I don't see why you're reacting so strongly to a simple clarification in terminology. Or rather, I'm beginning to see why, but I wish I didn't.

[–] ZC3rr0r@lemmy.ca 8 points 6 months ago (5 children)

That's not entirely honest - you're also trying to argue that having this option is not a good or valid option (you called "debatable") and are trying to steer the conversation by creating a false equivalency between assistance in dying and suicide, which are not the same thing.

I fully agree with your example - someone unaliving themselves on a deserted island committed suicide. Never said they didn't.

What I said, and what you're conveniently omitting, is that suicide is an act by an individual, there is no other party to the unaliving. This is not the case in assistance in dying, and there's very good legal reason why we consider these distinct from eachother, and from murder (to your earlier point).

Even if we forget the traumatic angle I brought up earlier, surely you must see the difference between an act that involves one party and an act that involves two parties with express intent and consent.

What you're trying to do is the same as arguing masturbation and sex are the same thing because they end with the same result (orgasm).

[–] Objection@lemmy.ml 3 points 6 months ago (4 children)

That’s not entirely honest - you’re also trying to argue that having this option is not a good or valid option (you called “debatable”)

Saying it's "debatable" is not the same thing as asserting it's not a good or valid option. It just means that whether it's good or valid hasn't been conclusively established.

Assisted suicide is a form or suicide that is assisted. The thing that makes it different between it and regular suicide is that someone else is assisting. You've chosen the example of masturbation vs sex because it's one of the few analogies that would work for you. Tandem skiing is skiing. Assisted murder is murder. Skydiving with an instructor is skydiving.

The onus is on you to present why the addition of an assistant meaningfully changes the nature of the act.

surely you must see the difference between an act that involves one party and an act that involves two parties with express intent and consent.

I see no such thing. Solo suicide involves intent, and there is no need for consent because there isn't a second person involved. How on earth would the addition of a second person make it meaningfully different? Are you refusing to say the reason because you think it's obvious, or because it doesn't exist?

[–] AbeilleVegane 1 points 6 months ago (1 children)

I'm not the one you talked to but isn't it better to receive assistance in dying so that the experience is less traumatic for friends or relatives of the dead? For example, they don't have to see their loved one inject themselves or whatnot.

Plus, it comes with the benefit of not having to transport the body if it was a suicide at home, not having to stress about the lethal cocktail and if it contained the right amounts of drugs or whatever.

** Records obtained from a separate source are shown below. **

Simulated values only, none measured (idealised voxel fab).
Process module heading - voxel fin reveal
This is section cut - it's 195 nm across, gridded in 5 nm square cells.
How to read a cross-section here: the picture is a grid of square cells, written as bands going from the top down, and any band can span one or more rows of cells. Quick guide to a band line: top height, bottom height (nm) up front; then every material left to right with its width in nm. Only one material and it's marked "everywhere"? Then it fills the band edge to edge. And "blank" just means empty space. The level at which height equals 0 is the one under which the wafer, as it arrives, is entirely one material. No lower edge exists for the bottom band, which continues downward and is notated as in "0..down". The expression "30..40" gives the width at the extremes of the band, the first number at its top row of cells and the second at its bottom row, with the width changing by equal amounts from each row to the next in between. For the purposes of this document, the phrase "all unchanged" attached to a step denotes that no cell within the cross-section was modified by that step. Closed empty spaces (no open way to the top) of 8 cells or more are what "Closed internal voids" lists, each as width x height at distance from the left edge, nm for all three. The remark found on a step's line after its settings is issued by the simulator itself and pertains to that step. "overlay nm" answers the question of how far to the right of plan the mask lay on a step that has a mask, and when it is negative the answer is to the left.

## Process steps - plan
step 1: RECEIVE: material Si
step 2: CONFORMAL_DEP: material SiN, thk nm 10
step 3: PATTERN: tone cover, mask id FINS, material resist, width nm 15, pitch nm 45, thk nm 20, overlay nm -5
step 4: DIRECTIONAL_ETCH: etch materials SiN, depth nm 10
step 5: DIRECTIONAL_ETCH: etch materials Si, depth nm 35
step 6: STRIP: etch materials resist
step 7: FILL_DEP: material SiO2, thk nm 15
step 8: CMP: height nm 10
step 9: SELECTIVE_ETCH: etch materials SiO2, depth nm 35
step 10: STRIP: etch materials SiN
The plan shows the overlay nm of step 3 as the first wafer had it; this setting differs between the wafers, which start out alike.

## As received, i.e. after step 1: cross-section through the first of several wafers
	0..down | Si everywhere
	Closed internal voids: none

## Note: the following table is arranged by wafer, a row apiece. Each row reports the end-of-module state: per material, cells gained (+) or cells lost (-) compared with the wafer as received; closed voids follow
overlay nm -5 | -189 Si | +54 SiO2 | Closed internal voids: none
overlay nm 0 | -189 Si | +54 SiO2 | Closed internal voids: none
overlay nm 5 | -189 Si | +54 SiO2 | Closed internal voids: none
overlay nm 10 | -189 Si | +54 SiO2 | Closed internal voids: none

It doesn't say much, but I would prefer it a whole lot that a person that I am close to chooses the assisted suicide. And I would much rather be strapped to someone when skydiving.

(Sorry, english is not my main language)

[–] Objection@lemmy.ml 2 points 6 months ago

Whether it's better or not is another question. The thing I'm saying is that, whether it's better or not, it is still a form of suicide. You can say, "it's suicide and that's ok," and that's one thing, but my problem is when someone says, "it's not suicide at all." Because that's just false, it is suicide.